Once again, Wizard chooses to horn in on territory where locally owned and beloved conventions have scheduled. Just as they purchased Mid-Ohio Con in Columbus and took over the New York Comic Con in years past. When asked for comment (in case you didn’t read the link above) Wizzy just piddled in the corner… essentially blaming the convention center, and kicking the dirt by it’s boots like a child trying to lie, and failing. It’s maddening.
Wizard has deeper pockets than small comic-based shows. It’s a fact. They book bigger halls, bag bigger stars, and charge exhibitors considerably more. And the fact that Wizard Chairman John Macaluso himself commented that “Scheduling conflicts do no one any good,” he’s merely playing coy in my not-so-humble opinion. What Macaluso isn’t saying is that the conflicts are plenty good for him because the odds are in his favor. His shows snipe in dates weeks earlier than his competition, and brings in pop-culture stars from movies and TV… which invariably draw in a larger audience. And in a smaller city like Columbus or Minneapolis? The average con-goer will have little to no reason (or a plethora of discretionary funds) to attend one con right after the other.
In short, the little guy gets boned, unless they spend their time creating guerrilla marketing efforts such to undercut Wizard all in an attempt not to go under. Mid-Ohio simply caved. And now? The same Cincinnati/Columbus area will see three conventions within a six-week period: Wizard’s Mid-Ohio Con, the newly formed Cincy Comic Con, and the elder Cincinnati Comic Expo.

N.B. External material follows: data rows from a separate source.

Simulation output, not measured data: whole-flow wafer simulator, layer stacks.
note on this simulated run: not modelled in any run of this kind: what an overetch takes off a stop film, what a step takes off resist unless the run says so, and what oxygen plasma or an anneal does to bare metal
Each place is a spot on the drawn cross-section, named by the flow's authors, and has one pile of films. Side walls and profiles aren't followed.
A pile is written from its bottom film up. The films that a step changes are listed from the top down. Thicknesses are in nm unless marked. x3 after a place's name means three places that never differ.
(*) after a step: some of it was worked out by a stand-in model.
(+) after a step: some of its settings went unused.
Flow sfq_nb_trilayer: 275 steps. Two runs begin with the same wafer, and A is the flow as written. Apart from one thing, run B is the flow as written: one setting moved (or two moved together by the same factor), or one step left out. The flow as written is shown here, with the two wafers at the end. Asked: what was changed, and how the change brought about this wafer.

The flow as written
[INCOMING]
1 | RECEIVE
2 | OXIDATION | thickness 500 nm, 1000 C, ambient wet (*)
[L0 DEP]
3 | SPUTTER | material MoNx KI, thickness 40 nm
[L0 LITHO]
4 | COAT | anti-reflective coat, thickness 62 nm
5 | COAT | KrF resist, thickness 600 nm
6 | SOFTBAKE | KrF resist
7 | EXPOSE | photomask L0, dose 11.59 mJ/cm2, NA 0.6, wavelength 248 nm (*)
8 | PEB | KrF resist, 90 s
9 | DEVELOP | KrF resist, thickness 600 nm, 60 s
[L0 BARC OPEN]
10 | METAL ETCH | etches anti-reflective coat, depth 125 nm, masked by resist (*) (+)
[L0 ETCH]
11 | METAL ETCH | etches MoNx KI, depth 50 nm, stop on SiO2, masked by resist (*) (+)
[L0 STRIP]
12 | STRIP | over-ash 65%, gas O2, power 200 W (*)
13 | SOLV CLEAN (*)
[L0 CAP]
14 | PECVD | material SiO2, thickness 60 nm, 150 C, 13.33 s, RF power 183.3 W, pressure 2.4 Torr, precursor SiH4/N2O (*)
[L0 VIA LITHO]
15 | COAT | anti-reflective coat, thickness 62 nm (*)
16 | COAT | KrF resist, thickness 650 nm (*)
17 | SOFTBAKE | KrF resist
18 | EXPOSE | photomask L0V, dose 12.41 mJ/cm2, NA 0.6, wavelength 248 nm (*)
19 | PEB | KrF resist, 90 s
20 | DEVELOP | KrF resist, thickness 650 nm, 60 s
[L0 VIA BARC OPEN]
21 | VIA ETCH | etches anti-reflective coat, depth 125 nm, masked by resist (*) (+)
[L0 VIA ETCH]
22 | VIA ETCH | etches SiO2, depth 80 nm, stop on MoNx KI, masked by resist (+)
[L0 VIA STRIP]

Is this the fate of Minneapolis looks forward to? Conventions fighting over guests and rolling the dice on their attendance? In the end, if that happens everyone will lose. And when the competition has a deeper wallet, the battle becomes that much harder to fight. We proud dwellers of the Artist Alley are left in waiting, trying to figure out what move to make. Especially those of us making the choice to venture beyond our hometown borders… Where profitability of these shows determines whether we’re eating a nice steak dinner after the show, or supersizing on our way home, with merchandise still in tow.
As it stands, Unshaven Comics this year alone has visited Dayton OH, Ft. Wayne IN, Novi MI, Charlotte NC, and the Chicagoland area several times. Later this year we’re going to Cincinnati, St. Louis, Baltimore, New York, Dearborn, and Kokomo. It’s our hope that Wizard takes a step back, and considers making the shows its known for good again… rather than simply expand it’s empire of bullying.